Casting molds are commonly used to prepare neat thermoset resin specimens for testing. Mold construction differs for flat and irregularly shaped specimens, and there is more than one option for each type.

For flat specimens, a common option is a multiple-cavity mold, such as those shown in Fig. 1, that is, a flat plate with the desired contours of the finished specimens machined into one surface. Aluminum is typically used to make the mold because of its high thermal conductivity and the relative ease with which it can be machined. Specimen thickness is governed by the depth of the machined contours, or, if it is a deep-cavity mold, by the extent of filling. Because the mold is open-faced, air bubbles that are trapped during mixing or generated by volatiles that evolve during vacuum degassing of the fluid resin have a short path to the free surface and, thus, are readily removed. Self-leveling of the fluid results in reasonably uniform specimen thicknesses. The result is a specimen ready for testing.

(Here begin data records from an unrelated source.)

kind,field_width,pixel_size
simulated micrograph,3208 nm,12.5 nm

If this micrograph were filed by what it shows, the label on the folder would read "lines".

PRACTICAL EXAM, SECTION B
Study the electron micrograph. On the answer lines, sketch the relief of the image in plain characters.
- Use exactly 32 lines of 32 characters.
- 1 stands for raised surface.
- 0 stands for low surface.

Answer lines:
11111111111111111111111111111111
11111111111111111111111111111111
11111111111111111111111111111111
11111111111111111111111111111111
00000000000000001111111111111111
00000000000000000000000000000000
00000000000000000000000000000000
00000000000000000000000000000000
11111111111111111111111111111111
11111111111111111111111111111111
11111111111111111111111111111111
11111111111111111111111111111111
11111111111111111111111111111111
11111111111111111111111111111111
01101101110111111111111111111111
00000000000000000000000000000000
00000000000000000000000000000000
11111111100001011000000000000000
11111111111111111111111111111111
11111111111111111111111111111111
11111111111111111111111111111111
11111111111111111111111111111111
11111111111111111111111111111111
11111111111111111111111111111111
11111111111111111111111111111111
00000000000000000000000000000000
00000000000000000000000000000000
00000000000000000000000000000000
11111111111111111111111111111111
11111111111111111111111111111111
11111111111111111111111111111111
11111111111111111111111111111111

Another strategy is to cast a large, flat plate of the neat resin in an open mold and then machine individual specimens from it (machining is discussed later). It is particularly important in this case to have an effective release agent on the mold surfaces so that the cast resin plate does not stick, even locally, and thus result in cracking of the plate during cooldown from the resin cure temperature. Also, the machining operation adds significant additional cost to specimen preparation.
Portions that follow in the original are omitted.